Page MenuHomePhabricator

Unexpected behavior in federated queries with LinguaLibre in WDQS
Open, MediumPublic3 Estimated Story PointsBUG REPORT

Description

List of steps to reproduce (step by step, including full links if applicable):

  1. Execute the query shown below in WDQS (link to the query in WDQS)
PREFIX linguap: <https://lingualibre.org/prop/direct/>
PREFIX linguae: <https://lingualibre.org/entity/>

SELECT * {
  SERVICE <https://lingualibre.org/sparql> {
    SELECT ?item {
      ?item linguap:P2 linguae:Q5.
    }
  }
}

What happens?:

It results in Server error.

What should have happened instead?:

The query should be successfully executed as happens in Sophox (link to the same query in Sophox)

Software version (if not a Wikimedia wiki), browser information, screenshots, other information, etc.:

WDQS at the time of this writing.

Additional information

I was looking into this so I wrote some more examples. I'll paste them here as it'll probably help people that look into this.

The following query (A) results in Server error in WDQS.

PREFIX prop: <https://lingualibre.org/prop/direct/>
PREFIX entity: <https://lingualibre.org/entity/>

SELECT * {
  SERVICE <https://lingualibre.org/sparql> {
    SELECT ?item ?itemLabel {
      ?item prop:P2 entity:Q5.
      SERVICE wikibase:label {bd:serviceParam wikibase:language "en".}
    }
  }
}

The following query (B) is successfully executed in WDQS. Note that the only thing that changed are the name of the prefixes.
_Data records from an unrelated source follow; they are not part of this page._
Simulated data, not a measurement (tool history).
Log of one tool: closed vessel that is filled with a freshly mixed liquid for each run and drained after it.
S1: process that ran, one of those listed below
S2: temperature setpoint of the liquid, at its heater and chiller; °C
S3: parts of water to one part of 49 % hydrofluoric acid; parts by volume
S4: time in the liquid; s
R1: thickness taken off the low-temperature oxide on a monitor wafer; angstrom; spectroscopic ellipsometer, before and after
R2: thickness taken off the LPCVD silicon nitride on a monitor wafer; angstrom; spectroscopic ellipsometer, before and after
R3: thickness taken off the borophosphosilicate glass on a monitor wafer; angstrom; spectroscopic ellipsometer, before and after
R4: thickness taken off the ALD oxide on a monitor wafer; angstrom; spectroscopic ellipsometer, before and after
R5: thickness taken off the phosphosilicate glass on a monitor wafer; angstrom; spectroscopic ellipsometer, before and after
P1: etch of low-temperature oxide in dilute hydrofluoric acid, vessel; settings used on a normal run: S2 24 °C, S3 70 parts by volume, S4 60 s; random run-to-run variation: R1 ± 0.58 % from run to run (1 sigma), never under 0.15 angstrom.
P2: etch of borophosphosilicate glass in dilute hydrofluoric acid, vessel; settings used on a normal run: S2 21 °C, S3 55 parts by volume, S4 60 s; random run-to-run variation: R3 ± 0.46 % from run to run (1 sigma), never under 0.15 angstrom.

PREFIX linguap: <https://lingualibre.org/prop/direct/>
PREFIX linguae: <https://lingualibre.org/entity/>

SELECT * {
  SERVICE <https://lingualibre.org/sparql> {
    SELECT ?item ?itemLabel {
      ?item linguap:P2 linguae:Q5.
      SERVICE wikibase:label {bd:serviceParam wikibase:language "en".}
    }
  }
}

I first thought that the root cause for this problem in (A) was the name of the prefixes, but this is not true. Proof is shown below.

The following is another query (C). It uses prop and entity as prefixes, it results in Server error in WDQS.

PREFIX prop: <https://lingualibre.org/prop/direct/>
PREFIX entity: <https://lingualibre.org/entity/>

SELECT * {
  SERVICE <https://lingualibre.org/sparql> {
    SELECT ?item {
      ?item prop:P2 entity:Q5.
    }
  }
}

The following query (D) is the one as the query shown above but with different prefixes. It uses linguap and linguae as prefixes, it results in Server error in WDQS too.

PREFIX linguap: <https://lingualibre.org/prop/direct/>
PREFIX linguae: <https://lingualibre.org/entity/>

SELECT * {
  SERVICE <https://lingualibre.org/sparql> {
    SELECT ?item {
      ?item linguap:P2 linguae:Q5.
    }
  }
}

The queries (A), (B), (C) and (D) were successfully executed in Sophox, but as was mentioned not in WDQS.

Event Timeline

WDQS receives Status Code=502, Status Line=Bad Gateway, Response=<html> from lingualibre servers. I'm not totally sure to understand why it's failing esp. why Shopox is generating a query that is accepted there and why it may sometimes succeed from wdqs when varying the query.

Few simpler examples that bug me:

SELECT * { 
  SERVICE <https://lingualibre.org/sparql> {
    select ?item {
      ?item <https://lingualibre.org/prop/direct/P2> <https://lingualibre.org/entity/Q5> .
    }
  }
}

is NOT OK (OK via shophox)

SELECT * { 
  SERVICE <https://lingualibre.org/sparql> {
      ?item <https://lingualibre.org/prop/direct/P2> <https://lingualibre.org/entity/Q5> .
  }
}

is OK

Rdrg109 renamed this task from Unexpected behavior in federated queries in WDQS to Unexpected behavior in federated queries with LinguaLibre in WDQS.Jan 20 2022, 6:20 AM

Tried to debug this a bit and I believe the problem is on the lingualibre side. I suspect a weird bug happening because of the query length.
Query that passes: https://people.wikimedia.org/~dcausse/T299290-ok.sparql
Query that fails: https://people.wikimedia.org/~dcausse/T299290-bad.sparql
Difference is just one empty space.
Command to run this manually is: curl -X POST -H"Accept: application/sparql-results+xml" --data-urlencode query@T299290-bad.sparql -data-urlencode "queryId=de249fca-8362-11ec-a8a3-0242ac120002" https://lingualibre.org/sparql

Happy to help if LinguaLibre maintainers can obtain some server logs.
Untagging WDQS as there's not much we can do on our side.

Yes. I noticed similar bug. A query succeed or fails depending on the presence of a space character. Really weird.
Now I know there is an issue I will collect the sparql query here. Thanks for this investigation.

Yug triaged this task as Medium priority.Jul 6 2022, 10:53 AM
Yug moved this task from Backlog to Bots and data management on the Lingua-Libre-Legacy board.